Saint Vincent Archabbey Basilica: One Hundred Years

Nestled among the emerald green foothills of the Laurel Ridge Mountains of Southwestern Pennsylvania, at a place called Saint Vincent, there is to be found a jewel of human achievement and architectural wonder, in praise of God: the Saint Vincent Archabbey Basilica. The story of this grand church is situated within the stories of the many immigrant peoples who first came to Pennsylvania beginning in the mid-eighteenth century. It was the determination, zeal, and dedication of these peoples that formed the spiritual foundation of this sacred space. Thus, to understand the significance of this noble structure, it is necessary to understand the significance of the events around which this place called Saint Vincent came to be.

St. Vincent Archabbey Basilica, View of Facade. Photo courtesy St. Vincent Archabbey.

The tale of Saint Vincent begins in 1766—three years following the turbulent end of the French and Indian War. King George III of England granted a gentleman by the name of John Fraser some three hundred acres of land for development. Subsequently, Mr. Fraser sold the tract of land to a man named James Hunter, who, after having built a small log cabin on the land, named it Sportsman’s Hall. In January 1790, a Franciscan friar from Holland, Father Theodore Brouwers, O.F.M, sailed to America to become a missionary. At the behest of Bishop John Carroll, Father Brouwers came to Southwestern Pennsylvania and purchased the property from Hunter. It was here that he established—in the log cabin—a Roman Catholic parish. The parish was first called “Sportsman’s Hall Parish,” then later Saint Vincent. In 1835 the growing congregation built a brick church. It stood behind the present-day basilica. When it came time to bless the church, the people of this parish wrote to the Bishop of Philadelphia, Bishop Kendrick. The Bishop’s custom was to name the church for whatever saint’s day it happened to be when he arrived at a church. He arrived at this parish on the feast of Saint Vincent de Paul. Today, 215 years later, this vibrant parish seeks to serve God and neighbor as the oldest Catholic parish west of the Allegheny Mountains.

On October 21, 1846, a Benedictine monk named Boniface Wimmer arrived at Saint Vincent with eighteen young companions. They came from Bavaria to be missionaries, found churches, and establish schools. Wimmer was installed as pastor of Saint Vincent on October 24, 1846. Shortly thereafter, Wimmer simultaneously founded the first Benedictine monastery, college, and seminary in North America. His dream was to build a church that would show the world what God could do. He wanted to honor the determination and fortitude of the early immigrant people of this area who had survived many hardships yet remained together. The basilica church was Wimmer’s dream.

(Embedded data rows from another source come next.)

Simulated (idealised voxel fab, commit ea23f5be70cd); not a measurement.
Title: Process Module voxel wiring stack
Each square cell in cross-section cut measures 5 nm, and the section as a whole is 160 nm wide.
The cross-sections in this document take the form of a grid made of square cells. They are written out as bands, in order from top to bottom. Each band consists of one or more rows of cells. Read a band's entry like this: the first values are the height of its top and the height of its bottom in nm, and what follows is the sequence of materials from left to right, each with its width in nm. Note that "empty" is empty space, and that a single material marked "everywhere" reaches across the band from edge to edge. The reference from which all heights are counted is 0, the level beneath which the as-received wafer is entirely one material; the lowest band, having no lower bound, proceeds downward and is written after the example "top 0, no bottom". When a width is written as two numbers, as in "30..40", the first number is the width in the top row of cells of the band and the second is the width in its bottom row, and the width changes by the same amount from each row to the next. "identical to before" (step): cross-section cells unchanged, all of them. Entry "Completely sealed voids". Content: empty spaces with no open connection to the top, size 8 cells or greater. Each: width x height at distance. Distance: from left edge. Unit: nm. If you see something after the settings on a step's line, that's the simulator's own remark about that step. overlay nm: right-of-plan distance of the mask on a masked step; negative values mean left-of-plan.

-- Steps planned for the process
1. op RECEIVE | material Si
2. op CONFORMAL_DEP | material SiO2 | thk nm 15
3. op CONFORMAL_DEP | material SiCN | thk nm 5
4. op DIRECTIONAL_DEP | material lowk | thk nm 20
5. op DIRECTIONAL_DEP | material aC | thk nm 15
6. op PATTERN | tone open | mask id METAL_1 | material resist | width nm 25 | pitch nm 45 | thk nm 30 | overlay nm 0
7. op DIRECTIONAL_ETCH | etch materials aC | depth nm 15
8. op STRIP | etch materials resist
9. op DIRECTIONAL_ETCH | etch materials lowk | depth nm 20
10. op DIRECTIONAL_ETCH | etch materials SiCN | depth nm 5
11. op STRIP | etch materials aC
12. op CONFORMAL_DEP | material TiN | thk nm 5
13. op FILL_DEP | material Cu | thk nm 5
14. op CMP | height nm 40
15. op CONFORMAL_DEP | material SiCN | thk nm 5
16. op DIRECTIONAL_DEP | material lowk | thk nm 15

Wimmer and the New York architect William Schickel began work on designing the church in the mid-1880s. They decided upon the ancient basilica hall style of architecture. Architecturally, the new Saint Vincent Church fit the composite of the classical basilica hall style. The name basilica derives from an ancient Greek word, Basiloikos. This word is composed of two Greek words: Basil, which means “king”; and Oikos, which means “house.” Hence Basiloikos, or basilica, literally means “house of the king.”

Sadly, Wimmer never got to see the church; he died on December 8, 1887, before the building process could begin. Four years later, the project finally had enough resources to get off the ground. The then Archabbot Andrew Hintenach, O.S.B., Wimmer’s successor, appointed a monk named Brother Wolfgang Traxler to oversee the massive undertaking. Abbot Andrew also assigned seventy-five monks to assist the nearly seventy lay craftsmen in building the church.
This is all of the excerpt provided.